Good Music For A Hangover: Twin Sister Interviewed | The Quietus

Good Music For A Hangover: Twin Sister Interviewed

Emily Bick talks to Twin Sister's guitarist Eric Cardona about tape decks, Long Island and mean dance moves

Twin Sister’s dreamy and off-kilter songs of suburbia gone to seed are more than your average shimmerdreamchillgazedraghouse or whatever the hell people these days are calling stuff that sounds vaguely like it might have come out of September Studios 20 years ago. If you’re going to go reaching that far back, Twin Sister recall an east coast take on ‘Just You and I’, the pitch-shifted theme song of Twin Peaks’ doomed teen lovers, but with added yearning, feedback, tapehead friction and the odd slow disco shuffle beat. They’ve been stewing their sinister sweetness in Long Island for the last few years, building up a substantial log of demos before landing a deal with Domino for their two EP’s, Color Your Life and Vampires With Dreaming Kids, both out now.

When I talked to Twin Sister guitar player and co-vocalist Eric Cardona, he was driving around Brooklyn with bandmates Dev and Brian, on the lookout for a new studio. They’re over here in November, and in London they’re playing the Lexington. Regulars at the Hangover Lounge there on Sundays will be familiar with their music because the DJs are such fans they play multiple Twin Sister songs in a single set. It’s good music for a hangover, or just hanging around with memories and what-ifs: the perfect music for summer shutting up shop.

In all of your artwork, you seem to have a lot of found images, and a look that is very consistent, and it’s kind of ghostly. And that’s a word that people throw out to describe your sound. Who puts together the visual stuff that goes with your work?

Eric Cardona: For Color Your Life, the visuals were all a dollhouse that [co-vocalist] Andrea built. She made everything and decorated it. We all helped out a little bit with the photographs, but the cover’s just a picture of the kitchen of that house. Something about it fit really well with the songs.

What was it like growing up on Long Island? Because a lot of people, they know New York, and they know Brooklyn, and if they know Long Island at all, it’s like they know Long Island iced teas and they know, like, the Hamptons?

EC: If you don’t live there, there’s no reason to go. I guess it’s known for its beaches, which are very beautiful, and the scenery is great, but there’s a lot of suburban sprawl, so there’s not much of a music scene there, you know?

If you had to make an analogy, would you say, Long Island is to New York as what is to what?

EC: That is a good question. Long Island is to New York as…help me out with this. [Conferring in the back] Okay, Long Island is to New York as pizza crust is to pizza.

You all use older sounds and older technology but you make it sound both current and haunted by the past. I was watching this thing on YouTube, the Big Ugly Yellow Couch show, and Andrea had a tape deck, an old school tape deck, and someone had a Casio. I love that you used that, and you called it an acoustic set and you played with all this old technology.

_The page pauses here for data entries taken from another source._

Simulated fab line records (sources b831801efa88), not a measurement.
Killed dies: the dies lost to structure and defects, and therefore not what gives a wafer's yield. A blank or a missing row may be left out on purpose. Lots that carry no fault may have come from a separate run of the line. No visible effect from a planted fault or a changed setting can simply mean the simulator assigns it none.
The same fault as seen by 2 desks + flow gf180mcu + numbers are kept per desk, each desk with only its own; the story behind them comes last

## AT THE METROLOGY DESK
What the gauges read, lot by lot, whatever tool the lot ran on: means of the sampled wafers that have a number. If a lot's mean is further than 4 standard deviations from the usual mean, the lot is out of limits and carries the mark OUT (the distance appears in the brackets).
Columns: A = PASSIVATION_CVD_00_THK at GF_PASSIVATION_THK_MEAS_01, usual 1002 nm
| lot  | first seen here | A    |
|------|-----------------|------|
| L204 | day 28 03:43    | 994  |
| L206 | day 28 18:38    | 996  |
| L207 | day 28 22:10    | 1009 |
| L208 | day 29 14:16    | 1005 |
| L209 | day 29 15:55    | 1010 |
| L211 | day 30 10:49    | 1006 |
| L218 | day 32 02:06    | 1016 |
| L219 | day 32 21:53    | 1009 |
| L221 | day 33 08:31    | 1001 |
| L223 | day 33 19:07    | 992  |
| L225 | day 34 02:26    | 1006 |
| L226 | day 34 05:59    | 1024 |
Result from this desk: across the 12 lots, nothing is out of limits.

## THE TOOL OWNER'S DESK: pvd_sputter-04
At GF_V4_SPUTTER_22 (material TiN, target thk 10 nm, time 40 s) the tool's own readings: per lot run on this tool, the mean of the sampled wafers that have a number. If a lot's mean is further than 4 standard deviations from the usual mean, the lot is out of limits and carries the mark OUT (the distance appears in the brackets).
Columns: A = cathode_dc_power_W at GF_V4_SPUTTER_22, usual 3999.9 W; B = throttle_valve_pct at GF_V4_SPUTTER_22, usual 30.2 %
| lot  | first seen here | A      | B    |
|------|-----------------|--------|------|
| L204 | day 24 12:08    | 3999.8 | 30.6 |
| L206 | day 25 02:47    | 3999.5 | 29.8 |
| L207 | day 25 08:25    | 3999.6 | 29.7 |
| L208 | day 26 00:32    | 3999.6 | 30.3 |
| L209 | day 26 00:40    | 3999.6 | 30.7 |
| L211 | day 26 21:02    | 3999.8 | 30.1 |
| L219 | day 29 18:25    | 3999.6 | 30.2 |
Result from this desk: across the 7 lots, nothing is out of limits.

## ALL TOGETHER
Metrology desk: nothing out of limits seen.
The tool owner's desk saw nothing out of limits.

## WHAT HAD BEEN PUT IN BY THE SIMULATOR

EC: Oh, yeah, that was fun! It was Brian playing the little tape deck, we had just recorded some sound on it and you can adjust the speed and everything. That tape deck, it’s a very old one, it’s used of a lot of the recordings, actually, the older ones on the first EP, Vampires With Dreaming Kids.

That’s cool – so what do you do with the tape deck?

EC: In the past, in songs like ‘Dry Hump’, the acoustic guitar in the beginning was recorded onto that tape deck, and then just played back, you know the whole song was played on the tape deck and then, you know, brought into my computer and recorded over. but it served as the base track. and it’s been used in a lot of different demos of ours on our website. It’s been a handy tool.

On your website, it says all your music is creative commons licensed, so people can mix it and do whatever they want with it?

EC: Right, as long as they, you know…

Don’t steal it?

EC: Yeah, right! But we’ve gotten a lot of very interesting remixes done, so doing that has really paid off. It’s just so cool that people want to take the time and do that. Now, with home recording, it’s much more common, so the remixes have varied from a kid in his bedroom to somebody who’s kind of been doing it a bit longer.

Are there any remixes that you’d really recommend for people to look for?

EC: [There are more sounds of conferring in the van] There was one done by – they’re called The Hood Internet, we were laughing pretty hard. They chopped up ‘Lady Daydream’, put Raekwon over it, they also photoshopped the picture of us and you know, they put Raekwon right in the centre of us, like Raekwon doing Scarface with like a pile of cocaine in front of him, and it was great.

You’re signed now, so you have official versions of what’s out there. Has anyone at Domino had a problem with that?

EC: They haven’t done much more than recommend how we handle that in the future. If it’s not all right with them, they’ve been really low key about it! But yeah, we want to keep things like that on the website as long as we can. They’ve definitely been very cool about everything.

Have you seen the fan video for ‘All Around and Away We Go’? It’s archive footage of a carnival, and it’s all scratched… it’s like someone’s gone to Coney Island, it’s beautifully faded and it’s set to that song.

EC: Oh yeah, that was made by a friend of ours, Mark, who runs a blog called yvynyl. He’s been very supportive of us, so it was cool to see that. We’re actually working on the official music video for that right now, we’ve done some filming and hopefully by the end of the year it will be all wrapped up.

What’s the concept for that, or is it a secret?

EC: It’s going to be funny. Andrea, who is also a very talented dancer, she and her sister wrote a dance routine for the song, so they’ll be performing that. She has some mean dance moves.